RogerBW's Blog

Fractionally less basic text parsing with Winnow 08 February 2025

I've been making a little more progress with text parsing in Rust using the winnow library. Today I will parse the input format (and thus provide a very limited spoiler) for Advent of Code 2015 day 16.

I'm still not claiming this is the best way to do things, but it's a way that works.

An example line from my puzzle input is:

Sue 1: cars: 9, akitas: 3, goldfish: 0

After the ID number, each comma-separated item is a key-value pair, which I want to put into a HashMap. Here's the target structure:

struct Sue {
    id: u32,
    attr: HashMap<String, u32>,
}

Here I'll parse a set of attributes, separated by commas. Lifetimes in Rust are still a very new thing to me, but as I understand it the basic idea here is to say "the output is a reference to parts of the input, so the input must be kept allocated until I've finished with the output".

separated() gets me a sequence of things with a common separator: in this case I want one or more key-value pairs, separated by a comma and at least one space.

separated_pair() looks at just one of those pairs, a word and a number separated by a colon and at least one space.

Specifying the output type in the function template lets Rust assemble everything behind the scenes.

fn parse_attributes<'a>(
    input: &mut &'a str,
) -> ModalResult<HashMap<&'a str, u32>> {
    separated(
        1..,
        separated_pair(alpha1, (":", space1), dec_uint),
        (",", space1),
    )
    .parse_next(input)
}

The line parser looks for the "Sue (number):" part of the line, and extracts the number, then throws parse_attribute at the rest.

seq! is a macro that lets me specify several fields to parse in a row, but discard some of them (in this case the fixed text "Sue " and ": ").

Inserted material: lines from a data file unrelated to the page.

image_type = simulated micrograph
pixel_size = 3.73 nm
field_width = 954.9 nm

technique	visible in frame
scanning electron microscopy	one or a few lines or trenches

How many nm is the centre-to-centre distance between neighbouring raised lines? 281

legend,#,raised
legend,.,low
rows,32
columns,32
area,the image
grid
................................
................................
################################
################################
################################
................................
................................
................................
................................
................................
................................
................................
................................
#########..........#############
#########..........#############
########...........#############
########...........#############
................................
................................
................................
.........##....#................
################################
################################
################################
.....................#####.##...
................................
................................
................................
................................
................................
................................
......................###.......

fn parse_line(input: &mut &str) -> ModalResult<Sue> {
    let c = seq!(
        _: "Sue ",
        dec_uint,
        _: ": ",
        parse_attributes,
    )
    .parse_next(input)?;

Then because I don't want to have to preserve the input when I've finished parsing I copy all the &str references to distinct Strings to go in the output HashMap. (This is a thing that serious Rust people seem to regard as Bad, and I can see the inefficiency, but this is a pretty tiny problem.)

    let mut p: HashMap<String, u32> = HashMap::new();
    for (k, v) in c.1.iter() {
        p.insert(k.to_string(), *v);
    }
    Ok(Sue { id: c.0, attr: p })
}

The usual includes are needed at the top, in this case:

use winnow::ascii::{alpha1. dec_uint, space1};
use winnow::combinator::{separated, separated_pair, seq};
use winnow::ModalResult;
use winnow::Parser;

See also:
Basic text Parsing with Winnow

Add A Comment

Your Name
Your Email
Your Comment

Note that I will only approve comments that relate to the blog post itself, not ones that relate only to previous comments. This is to ensure that the blog remains outside the scope of the UK's Online Safety Act (2023).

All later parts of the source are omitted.